One of the most popular recording artists and movie stars of the mid 20th Century, there’s probably one thing about today’s star that you aren’t aware of: She almost (almost!) single-handedly led to a very real divorce between my mother and father.
Rewind, will you, about 20 years to a lazy Saturday in the early 90s, and picture a small tract house in the Los Angeles suburbs. My mother is in the family room watching an old movie. My father is in his study, doing some filing. Everything looks and feels perfectly normal.
Only thing is: my mother has a habit (that I have inherited) of movie bingeing. As in watching the same movie over. And over. And over again. It gets to the point where it becomes a sort of Kenny G Easy-Listening experience and she can vacuum, or work on the finances, or do a bit of gardening, with the film playing in the background. It calms her. It’s relaxing.
For my father, it’s something along the lines of Chinese Water Torture. And on that Saturday in the early 90s, the film that my mother’s obsessive mind had smiled upon was the family-friendly 1953 musical Calamity Jane starring Doris Day.
Every day. All day: Nothing nothing but Calamity Jane.

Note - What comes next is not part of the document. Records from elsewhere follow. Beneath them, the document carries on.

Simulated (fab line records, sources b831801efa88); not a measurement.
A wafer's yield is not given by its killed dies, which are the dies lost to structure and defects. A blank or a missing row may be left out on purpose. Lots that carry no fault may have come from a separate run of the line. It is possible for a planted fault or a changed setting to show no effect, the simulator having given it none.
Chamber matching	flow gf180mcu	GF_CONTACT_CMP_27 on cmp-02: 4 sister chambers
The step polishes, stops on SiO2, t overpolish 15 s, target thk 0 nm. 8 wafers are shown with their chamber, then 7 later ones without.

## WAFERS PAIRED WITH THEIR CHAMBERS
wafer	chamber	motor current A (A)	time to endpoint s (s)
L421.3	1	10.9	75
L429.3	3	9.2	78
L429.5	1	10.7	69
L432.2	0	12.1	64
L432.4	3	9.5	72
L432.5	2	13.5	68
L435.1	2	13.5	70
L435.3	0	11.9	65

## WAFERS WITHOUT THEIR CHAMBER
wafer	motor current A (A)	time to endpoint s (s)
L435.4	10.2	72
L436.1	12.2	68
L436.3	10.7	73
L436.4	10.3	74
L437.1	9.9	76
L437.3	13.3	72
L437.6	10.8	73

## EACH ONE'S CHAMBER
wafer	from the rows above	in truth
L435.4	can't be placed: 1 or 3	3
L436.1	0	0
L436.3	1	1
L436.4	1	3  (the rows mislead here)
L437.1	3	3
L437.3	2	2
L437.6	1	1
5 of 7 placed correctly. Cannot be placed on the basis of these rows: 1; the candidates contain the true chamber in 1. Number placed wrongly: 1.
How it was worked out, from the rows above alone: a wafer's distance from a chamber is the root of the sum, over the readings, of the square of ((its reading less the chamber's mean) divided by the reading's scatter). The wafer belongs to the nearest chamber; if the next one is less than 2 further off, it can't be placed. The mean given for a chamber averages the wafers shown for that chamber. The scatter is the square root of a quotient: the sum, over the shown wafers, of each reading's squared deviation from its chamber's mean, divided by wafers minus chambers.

If you’ve not seen the film, the pleasantly ridiculous premise goes something kind of like this: Day plays the sarsaparilla-loving roughian “Calamity” Jane, a stagecoach shotgun messenger, who arrives in the storied town of Deadwood and comes into acquaintance with Wild Bill Hickock (Howard Keel). “Calam” (as Hickock calls her) travels to Chicago to fetch a shining stage chanteuse, Abigale Adams, and bring her back Deadwood to perform at the local saloon. (Don’t ask.) Well, she fetches Adams’ personal maid, Katie, by accident. The two end up becoming close friends, and Katie teaches Calamity a thing or two about femininity and gentility. Hickok has fallen in love with Katie (obviously) which spurs an inevitable love triangle as Calamity has conveniently fallen for Hickok. After a number of love triangle misunderstandings (and the inevitable ugly duckling/swan transformation) Hickock’s affections transfer to Calamity and everyone lives happily ever after–with a song in their heart.
The film is everything that moviegoers wanted in a Doris Day musical: it’s bright, it’s peppy, it’s perky, it’s colorful, and it’s ham packed with songs. “The Black Hills of Dakota.” “A Woman’s Touch.” “Deadwood Stage” (whip crackaway, whip crackway, whip crackaway) “I Can Do Without You”. And, of course, the Academy Award-winning “Secret Love” which would go on to become a Billboard #1 hit and an evergreen standard.
I think it was probably about eleventeenth time Day’s voice, hitting that song’s oh-so-pretty falsetto, came wafting down the hall that my father finally lost it. He stormed into the family room and pointed at the television, demanding my mother to “turn that damn thing off.” My mother, an indignant creature by nature, was infused with a mighty surge of her always-terrifying righteous indignation. She rose from the sofa, and stood on her tip toes (she’s 5 foot 6, he’s 6 foot 4) and pointed a finger into his face.
There were tears in her eyes, and she said in a highly tense, trembling voice, “You obviously don’t understand me.”
And, as Keel and Day were still crooning away the background, my father’s very, very, very wrong response came: “Nope. I sure don’t.”
She fired back: “You’ve never understood me!”
And, again, another wrong reply came that slammed the discussion shut.
But, like Calamity, when my mother meant business, she meant business.
He learned from that day. And the many days of silence that followed. The only sound I remember during that dog house period was Doris Day.
Somehow Calamity Jane‘s “I Can Do Without You” was terribly appropriate. In fact, I’m sure my mother kept it at full volume:
In my bosom, you’re a dagger,
You’re a mangy carpetbagger.
In the theater, you’re the “Boo!”
I c’n do without you.
Well, th esilence finally lifted after some textbook perfect groveling from my father, and I am happy to report that last month they celebrated their 40th wedding anniversary. Knowing how very special and romantic such a hallmark should be, and to atone for all of his past transgressions, my father really did out do himself and went all out. Diamonds? Pearls? BAH. My romeo of a father went the whole hog and bought my mother … a vacuum cleaner.
Like that Calamity Jane whom she loves so much, mother took it on the chin.
Calamity Jane airs at 8:00PM EST on Turner Classic Movies. (And yes: my mother will be watching.)